In 1968, Cleveland Mayor Carl Stokes took the unprecedented action of asking the Department of Housing and Urban Development to stop the construction of the so-called Clark Freeway. It was estimated that construction of the highway to connect I-271 with I-490 would sever existing neighborhoods and displace 20,000 Clevelanders, many of them Black residents of the East Side.
Stokes succeeded and the Clark Freeway was never built, but other cities were not so lucky. One of them was Nashville, where the construction of I-40 and the devastation it caused in the city’s Black neighborhoods became the inspiration for, Indivisible, a stirring musical presentation by the duo project Concurrence that will play at BOP STOP Sunday joined by Cleveland drummer Aaron Smith.
Concurrence is the longtime collaboration of two Nashvillians, bassist and WRTI radio and podcast host Greg Bryant and Paul Horton, who is a touring member of Alabama Shakes. The two met in college in 2000, long after I-40 cut through Jefferson St. in the heart of Black Nashville. Still, Bryant said in a video call, “We were among the last musicians to play Jefferson Street, that nerve center, before it completely gentrified.”

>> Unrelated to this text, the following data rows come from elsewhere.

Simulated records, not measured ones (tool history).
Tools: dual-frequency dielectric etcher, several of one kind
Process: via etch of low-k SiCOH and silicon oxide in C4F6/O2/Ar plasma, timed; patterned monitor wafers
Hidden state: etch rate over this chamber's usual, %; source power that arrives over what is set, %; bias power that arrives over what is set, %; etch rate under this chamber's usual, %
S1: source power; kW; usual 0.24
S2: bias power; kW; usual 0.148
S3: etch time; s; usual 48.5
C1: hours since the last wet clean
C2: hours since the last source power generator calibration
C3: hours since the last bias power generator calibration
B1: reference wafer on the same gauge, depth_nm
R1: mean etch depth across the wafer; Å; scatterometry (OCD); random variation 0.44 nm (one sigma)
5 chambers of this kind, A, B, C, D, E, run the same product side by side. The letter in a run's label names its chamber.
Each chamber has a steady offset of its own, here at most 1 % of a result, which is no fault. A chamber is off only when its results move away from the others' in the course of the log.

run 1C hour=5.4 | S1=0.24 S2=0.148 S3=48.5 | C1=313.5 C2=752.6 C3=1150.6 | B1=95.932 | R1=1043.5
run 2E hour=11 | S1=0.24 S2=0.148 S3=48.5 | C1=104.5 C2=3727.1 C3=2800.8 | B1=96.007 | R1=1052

Listening to the 22 tracks of Indivisible, released in June by Brooklyn indie label La Reserve, you can almost feel the pulsing energy of the clubs, BBQ joints and bars that once made Jefferson St. a hub of Nashville nightlife.
You can hear it in the bounce of “Groovin at the Del Morroco,” and the head-nodding flow of “Night Cap At Brown’s Dinner Club.” Having established what was at stake, Bryant and Horton call the class to order, delivering a history lesson with the hip-hop-influenced “A Study In Resistance” and “We Get Back Up,” both of which use loops and samples to tell the somber story of the community’s displacement and ultimately, dispersal.
That story hits close to home for Bryant. “My mother lived on a street right off Jefferson St. as a young child. Three doors down from her was Z Alexander Looby, the prominent civil rights attorney of that day alongside Thurgood Marshall. His house was bombed; he was luckily not home.” Bryant’s mother was.
“She literally felt the covers fly off of her body just from the vibration of the bomb. They didn’t know what was happening at the time, but later on, they certainly knew what had happened,” Bryant said. “When the interstate came through Jefferson, her family was forced to relocate [and] that’s a missed opportunity for wealth accumulation.”
Like Chris Coles’ “Nine Lives Suite,” the subject of a recent episode of “The Late Set,” the podcast Bryant hosts with Nate Chinen, Indivisible is history in music, and that history contains a message.
“What happens if someone like Jimi Hendrix, who matriculated in Nashville, before he joined Little Richard, before he joined the Isley Brothers, what happens if he could have stayed in Nashville, built his career and made a name for himself?
“What happens if [saxophonist] Hank Crawford stayed in Nashville and did not join Ray Charles’ band? Could he have become a major star in the southern United States or nationally, launching out from [Nashville]? We’ll never know.”
Bryant’s Instagram handle is @gb_watchman, and watchfulness, wary but informed, is a subtext of Indivisible, a subtle but unmistakable call to keep one’s eyes open as well as on the prize.
“As we tell some of the story through our banter and if someone decides to really investigate the album, I hope it would shed light on whatever hidden histories may be happening in Cleveland,” Bryant said.